The biggest complaint from owners seems to revolve around the dreaded cam-belt replacement. The 612 is the last V12 Ferrari to feature a rubber timing belt (the newer engine introduced in the 599 utilizes a timing chain), which needs to be replaced every five years—although many dealers recommend a four-year interval. Expect to pay roughly $5,000 for a major service and belt change. On the other hand, an annual fluids and inspection service will only cost around $1,000, a bargain in the world of exotic cars.
Even the usual wear-and-tear items have proven pretty robust. For example, early reports on the model suggested short clutch life if the car was used regularly around town—extensive stop-and-go driving is tricky for the F1 system’s automated clutch—but my survey revealed only two clutch replacements from a field of roughly 100 cars, more than a few of which were 50,000-mile machines. (If it becomes necessary, clutch replacement costs around $8,000.)

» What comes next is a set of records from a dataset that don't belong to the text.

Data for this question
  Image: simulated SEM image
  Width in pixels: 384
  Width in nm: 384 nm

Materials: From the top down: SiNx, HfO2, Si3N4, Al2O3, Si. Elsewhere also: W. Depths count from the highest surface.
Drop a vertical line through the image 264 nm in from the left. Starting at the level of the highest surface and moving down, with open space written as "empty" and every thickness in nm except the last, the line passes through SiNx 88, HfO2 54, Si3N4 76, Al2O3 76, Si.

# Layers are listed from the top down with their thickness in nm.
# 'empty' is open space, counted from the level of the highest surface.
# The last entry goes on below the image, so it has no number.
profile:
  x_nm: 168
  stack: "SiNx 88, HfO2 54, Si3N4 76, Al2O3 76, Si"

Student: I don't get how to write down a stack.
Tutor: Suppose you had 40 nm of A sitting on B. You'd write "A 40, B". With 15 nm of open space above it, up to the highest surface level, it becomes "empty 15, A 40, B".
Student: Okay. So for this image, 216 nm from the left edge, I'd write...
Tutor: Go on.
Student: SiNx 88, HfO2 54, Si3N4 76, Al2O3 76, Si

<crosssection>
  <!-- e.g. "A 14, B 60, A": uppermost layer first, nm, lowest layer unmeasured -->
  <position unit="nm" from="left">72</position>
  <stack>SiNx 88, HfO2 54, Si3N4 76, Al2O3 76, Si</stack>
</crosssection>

This isn’t to say the 612 is perfect. No car, particularly a small production exotic, is, and isolated problems do arise. To date, however, the Scaglietti has proven to be as rugged and reliable as any owner can reasonably hope for.
FAILING INSTRUMENT PANELS
The 612 Scaglietti introduced Ferrari’s now-ubiquitous electronic screen in the instrument panel. While the setup is generally reliable, the instrument-panel power supply, backlighting power supply and/or the dash’s motherboard can malfunction. Ferrari’s fix is to install a brand-new instrument panel, which costs $7,000-8,000. I did find one shop, F.A.I. in Costa Mesa, California, that will rebuild the original panel or supply a re-made board for $1,000-1,500.
Some owners have encountered annoying glitches with the F1 shifter mechanism. Some problems were mechanical, requiring a reset of the clutch-positioning sensors, while others required a software update. Happily, these repairs have proven pretty inexpensive, generally falling in the $1,000 range.
As a big, heavy car with a powerful engine, the 612 has a healthy appetite for tires. Expect to replace the rubber every 10,000 miles or so. Also, these cars’ 19— or 20—inch aluminum front wheels are only modestly protected from impacts by theirlow profile tires, and thus can be dented or bent by pot holes.
Ferrari has yet to resolve the dreaded, long-running sticky switches problem (where the coating on some interior plastic pieces becomes gooey and starts to rub off on hands, clothing, etc.), especially on cars that are stored without being used for long periods. If this problem strikes, the plastic bits will need to be refurbished or replaced.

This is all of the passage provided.